Educator-preparation programs are like cooks who never get to see or taste the cakes they bake. They can’t get data on how their graduates are performing in classrooms. Some of them can’t even get data on where their graduates are teaching.
In September, Deans for Impact released The Science of Learning, a report that summarizes what we know about how students learn and what that knowledge means for teachers. To stick with my baking analogy, we’ve compiled the ingredients and written a recipe teacher-educators can use to educate future teachers on how students learn. We’re also piloting the implementation of this “recipe” at several Deans for Impact member-led programs through our Design for Practice Network, which aims to build teacher-candidate mastery of cognitive-science principles for learning.

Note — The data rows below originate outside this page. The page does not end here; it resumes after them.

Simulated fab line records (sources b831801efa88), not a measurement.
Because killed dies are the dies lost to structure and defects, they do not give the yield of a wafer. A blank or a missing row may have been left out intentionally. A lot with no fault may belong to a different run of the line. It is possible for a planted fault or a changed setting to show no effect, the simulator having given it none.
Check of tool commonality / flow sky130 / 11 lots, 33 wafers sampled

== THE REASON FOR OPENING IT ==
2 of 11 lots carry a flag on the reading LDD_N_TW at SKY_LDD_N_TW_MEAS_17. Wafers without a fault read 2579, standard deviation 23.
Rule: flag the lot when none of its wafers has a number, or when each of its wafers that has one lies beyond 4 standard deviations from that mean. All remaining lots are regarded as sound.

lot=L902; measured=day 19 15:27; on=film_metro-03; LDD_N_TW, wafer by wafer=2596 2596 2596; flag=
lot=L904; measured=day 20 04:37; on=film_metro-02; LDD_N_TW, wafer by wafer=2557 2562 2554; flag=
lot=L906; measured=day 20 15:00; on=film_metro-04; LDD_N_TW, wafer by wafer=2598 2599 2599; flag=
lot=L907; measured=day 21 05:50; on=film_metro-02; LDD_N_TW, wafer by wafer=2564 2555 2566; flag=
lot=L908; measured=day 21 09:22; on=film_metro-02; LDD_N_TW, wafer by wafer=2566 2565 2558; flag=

More recently, Deans for Impact released From Chaos to Coherence, a policy brief in which we call for greater access to data on the performance of graduates of educator-preparation programs, and the performance of those graduates’ students. We also call for new program approval routes based on data access and data use for continuous improvement.
So what do these two things have to do with each other? How can changes in policy support the work of The Science of Learning?
Well, until we get to a place where educator-preparation programs can see their results, can really know how their graduates are doing in classrooms and how those performances relate to practices in educator preparation, we’re stuck.
The policy implications of The Science of Learning are straightforward: to understand how The Science of Learning affects teaching and student learning, educator-preparation programs need data on how their graduates, and their graduates’ students, are performing. Educator-preparation programs, in other words, need to see how the cake comes out so they can tell if they have the right recipe.
Policy cannot produce great educator-preparation programs, any more than a well-stocked, high-end kitchen can produce great cooks. What policy can do is create the conditions that allow educator-preparation programs to do their best to align their work with the best results in classrooms. For this to happen, we need the data, and we need it now. The fact that educator-preparation programs cannot assess the effectiveness of their graduates hamstrings their efforts to improve.
The Science of Learning is based on solid research, but questions remain: how does research on learning translate to better teaching, and to improved student learning? Absent the data, it’s pretty hard to answer these questions.
Data should be available to correlate educator-preparation practices with teacher performance. If states are not currently providing this data, they should make it a priority to do so, particularly given the importance of teacher quality for student learning. They should also recognize programs who are accessing and using this data to get better at educating teachers.
If you can’t taste the cake, how can you know if the recipe is right? Sounds simple…but for some reason, we still haven’t figured it out.